Don't forget number of cores in the node. Basically you want enough
threads to keep all of the cores busy while not having so many that you
end up with a ton of context switching overhead. Also as you said
there's a lot of other factors that may have an affect, like the number
of AGs (assuming XFS), scheduler, HBA, etc. What I found a while back
was that increasing the OSD op thread count to ~8 helped reads in some
cases on the node I was testing, but could hurt write performance if
increased too high. Increasing the other thread counts didn't make
enough of a difference to be able to discern if they helped or hurt.
It may be different now though with all of the improvements that have
gone in to Giant.
Mark
On 11/24/2014 06:33 PM, Craig Lewis wrote:
Tuning these values depends on a lot more than just the SSDs and HDDs.
Which kernel and IO scheduler are you using? Does your HBA do write
caching? It also depends on what your goals are. Tuning for a RadosGW
cluster is different that for a RDB cluster. The short answer is that
you are the only person that can can tell you what your optimal values
are. As always, the best benchmark is production load.
In my small cluster (5 nodes, 44 osds), I'm optimizing to minimize
latency during recovery. When the cluster is healthy, bandwidth and
latency are more than adequate for my needs. Even with journals on
SSDs, I've found that reducing the number of operations and threads has
reduced my average latency.
I use injectargs to try out new values while I monitor cluster latency.
I monitor latency while the cluster is healthy and recovering. If a
change is deemed better, only then will I persist the change to
ceph.conf. This gives me a fallback that any changes that causes
massive problems can be undone with a restart or reboot.
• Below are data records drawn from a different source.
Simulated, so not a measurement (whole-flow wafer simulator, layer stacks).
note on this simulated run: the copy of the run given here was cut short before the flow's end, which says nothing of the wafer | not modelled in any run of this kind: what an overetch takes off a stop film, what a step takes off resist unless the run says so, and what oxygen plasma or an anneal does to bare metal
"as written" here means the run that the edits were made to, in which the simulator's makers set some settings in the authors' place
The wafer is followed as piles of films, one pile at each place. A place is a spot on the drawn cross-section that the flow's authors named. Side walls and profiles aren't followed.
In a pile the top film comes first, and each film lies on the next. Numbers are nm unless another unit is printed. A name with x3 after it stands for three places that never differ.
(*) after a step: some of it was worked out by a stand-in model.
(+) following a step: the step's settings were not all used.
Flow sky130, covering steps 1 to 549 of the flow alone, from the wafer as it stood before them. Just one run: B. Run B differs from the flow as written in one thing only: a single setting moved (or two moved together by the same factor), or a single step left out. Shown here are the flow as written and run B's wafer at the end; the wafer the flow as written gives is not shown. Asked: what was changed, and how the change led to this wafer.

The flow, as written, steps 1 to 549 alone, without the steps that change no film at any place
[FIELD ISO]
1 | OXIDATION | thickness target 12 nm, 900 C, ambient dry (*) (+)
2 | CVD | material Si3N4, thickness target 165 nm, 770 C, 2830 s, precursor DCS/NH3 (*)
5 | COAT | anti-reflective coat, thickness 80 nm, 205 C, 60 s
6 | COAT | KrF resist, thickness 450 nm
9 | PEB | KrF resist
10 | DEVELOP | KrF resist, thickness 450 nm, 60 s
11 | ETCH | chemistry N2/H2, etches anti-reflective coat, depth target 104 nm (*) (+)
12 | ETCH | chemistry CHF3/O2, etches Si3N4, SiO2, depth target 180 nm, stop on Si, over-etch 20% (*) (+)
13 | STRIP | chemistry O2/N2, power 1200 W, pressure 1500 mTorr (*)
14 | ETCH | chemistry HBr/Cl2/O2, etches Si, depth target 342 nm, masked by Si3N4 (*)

So far, the configs that I've written to ceph.conf are
[global]
mon osd down out interval = 900
mon osd min down reporters = 9
mon osd min down reports = 12
osd pool default flag hashpspool = true
[osd]
osd max backfills = 1
osd recovery max active = 1
osd recovery op priority = 1
I have it on my list to investigate filestore max sync interval. And
now that I've pasted that, I need to revisit the min down
reports/reporters. I have some nodes with 10 OSDs, and I don't want any
one node able to mark the rest of the cluster as down (it happened once).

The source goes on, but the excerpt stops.